I won’t solve the problem for you, but I will give you a fairly detailed set of suggestions for approaching it.
Clearly you need to figure out what $g$ is doing in order to solve for $f$. Notice that $g(m,\cdot)$ depends only on $g(m,\cdot)$: values of $g$ for one first coordinate don’t depend on values for a different first coordinate. Thus, you can think of $g$ as a collection of one-place functions: for each $m\in\Bbb N$ let
$$g_m:\Bbb N\to\Bbb N:n\mapsto g(m,n)\;.$$
Then the definition of $g$ can be translated as follows: for each $m\in\Bbb N$ the function $g_m$ is defined recursively be
$$\begin{align*}
g_m(0)&=0\\
g_m(n)&=m+g_m(n-1)\text{ if }n\ge 1\;.
\end{align*}$$
Now solve for each of the functions $g_m$. This is straightforward; if nothing quicker occurs to you, just calculate $g_m(n)$ for $n=0,1,2,3,4$, say, observe an obvious pattern, and prove by induction that it actually holds.
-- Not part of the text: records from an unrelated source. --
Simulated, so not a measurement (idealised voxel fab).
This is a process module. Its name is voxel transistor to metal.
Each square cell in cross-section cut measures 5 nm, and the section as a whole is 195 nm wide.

Then you can plug your knowledge of the functions $g_m$ into $f$:
$$\begin{align*}
f(0)&=1\\
f(n)&=g_n\big(f(n-1)\big)\text{ if }n\ge 1\;.
\end{align*}$$
Here again you can simply calculate the first few values, observe a simple pattern, and use induction to prove that your conjecture is correct.